So, in Hans Christian Andersen’s tale, “The Snow Queen,” the setup for the story is that the devil, disguised as the headmaster of a school for trolls — and was there ever a better setup for an analogy? — constructs a mirror that amplifies everything bad and ugly that it reflects, and refuses to reflect anything good or beautiful.
In other words, Hans Christian Andersen anticipated social media. Right down to the trolls.
The beauty of it, I suppose, is that on actual social media, you don’t even have to break the mirror. It comes pre-broken for your convenience, and is no less effective for all that. In fact, I am struck by the way that it works exactly like the shattered mirror in the story: it becomes lodged in our hearts and our eyes. It hurts us. It gets us used to accepting its distorted view of the world, and our distorted view of other people. And gradually, we forget that there was ever anything to love about them, or the world. Or, what is worse, we take only the distortions of people for reality and decide that the only way to make the world beautiful again is to get rid of those horrible people.
Further, in The Snow Queen, the only thing that still seems beautiful to the boy whose eyes and heart are distorted are the snowflakes, cold and perfect. And it seems to me that this is exactly how we react on social media: eventually, the only thing that seems beautiful to us is our causes, perfect in our imaginations. No human can measure up to the perfection we see there. And yet, like snowflakes, we will find that “causes” are ephemeral. Ever changing their details, and ready to melt at a touch, ever to be replaced by newer, more perfect causes, that will surely, this time, be the most beautiful. The most perfect.
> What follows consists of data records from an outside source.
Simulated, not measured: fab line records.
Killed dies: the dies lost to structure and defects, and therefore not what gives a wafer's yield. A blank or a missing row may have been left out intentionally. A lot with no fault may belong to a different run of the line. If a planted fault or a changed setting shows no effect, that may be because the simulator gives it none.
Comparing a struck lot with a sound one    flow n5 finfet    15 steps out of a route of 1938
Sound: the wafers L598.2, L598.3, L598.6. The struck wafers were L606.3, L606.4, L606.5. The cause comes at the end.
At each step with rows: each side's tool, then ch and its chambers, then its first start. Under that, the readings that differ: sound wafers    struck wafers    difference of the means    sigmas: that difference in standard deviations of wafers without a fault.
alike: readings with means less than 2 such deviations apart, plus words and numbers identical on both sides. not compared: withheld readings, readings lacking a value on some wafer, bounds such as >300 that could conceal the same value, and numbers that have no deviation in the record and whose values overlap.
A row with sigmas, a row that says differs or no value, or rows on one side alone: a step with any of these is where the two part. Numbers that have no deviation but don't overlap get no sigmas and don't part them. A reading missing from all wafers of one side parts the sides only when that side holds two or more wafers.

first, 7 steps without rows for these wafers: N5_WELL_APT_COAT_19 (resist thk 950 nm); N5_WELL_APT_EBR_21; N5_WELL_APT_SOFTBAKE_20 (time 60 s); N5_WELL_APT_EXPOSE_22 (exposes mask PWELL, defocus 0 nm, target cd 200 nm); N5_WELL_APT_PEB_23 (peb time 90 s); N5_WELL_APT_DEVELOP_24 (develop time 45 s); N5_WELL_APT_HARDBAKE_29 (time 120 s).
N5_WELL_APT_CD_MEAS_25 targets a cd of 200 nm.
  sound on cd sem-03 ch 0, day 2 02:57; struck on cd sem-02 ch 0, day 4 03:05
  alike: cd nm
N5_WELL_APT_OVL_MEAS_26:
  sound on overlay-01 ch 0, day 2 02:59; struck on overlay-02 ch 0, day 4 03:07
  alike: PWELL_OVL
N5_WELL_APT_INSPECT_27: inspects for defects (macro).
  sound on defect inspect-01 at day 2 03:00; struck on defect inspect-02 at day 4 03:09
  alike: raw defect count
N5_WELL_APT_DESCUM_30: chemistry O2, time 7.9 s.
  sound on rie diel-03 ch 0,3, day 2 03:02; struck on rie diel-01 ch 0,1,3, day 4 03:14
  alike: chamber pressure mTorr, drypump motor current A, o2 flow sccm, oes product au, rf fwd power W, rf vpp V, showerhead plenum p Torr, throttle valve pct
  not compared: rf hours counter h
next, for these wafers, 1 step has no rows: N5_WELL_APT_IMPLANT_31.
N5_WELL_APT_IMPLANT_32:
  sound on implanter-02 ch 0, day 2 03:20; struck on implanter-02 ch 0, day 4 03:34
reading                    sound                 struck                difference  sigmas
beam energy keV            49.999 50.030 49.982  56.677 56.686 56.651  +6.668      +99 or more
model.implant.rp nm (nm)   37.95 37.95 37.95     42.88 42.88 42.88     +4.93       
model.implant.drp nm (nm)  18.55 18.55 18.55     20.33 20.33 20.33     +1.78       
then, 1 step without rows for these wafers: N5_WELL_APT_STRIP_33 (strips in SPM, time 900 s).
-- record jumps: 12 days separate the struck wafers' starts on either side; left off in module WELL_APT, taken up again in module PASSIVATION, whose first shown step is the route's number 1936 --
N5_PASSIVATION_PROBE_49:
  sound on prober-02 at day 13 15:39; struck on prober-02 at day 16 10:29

In the story, the shards of mirror in the boy’s heart are melted by the love of his friend, a girl who braves the dangers of winter to love him. We would do well to remember that this is the only solution. But for us, we cannot melt the shards of social media in our eyes and hearts by waiting for someone else to love us (though God knows, a good person’s love can certainly ease the process). Nor, unfortunately, can we simply stop using social media — it’s too valuable a tool for that. Instead, we must have courage to hold to the truth we have faith exists and love others in spite of their apparent ugliness. Because only in that way can we discover their real — though, like all of ours, flawed — goodness.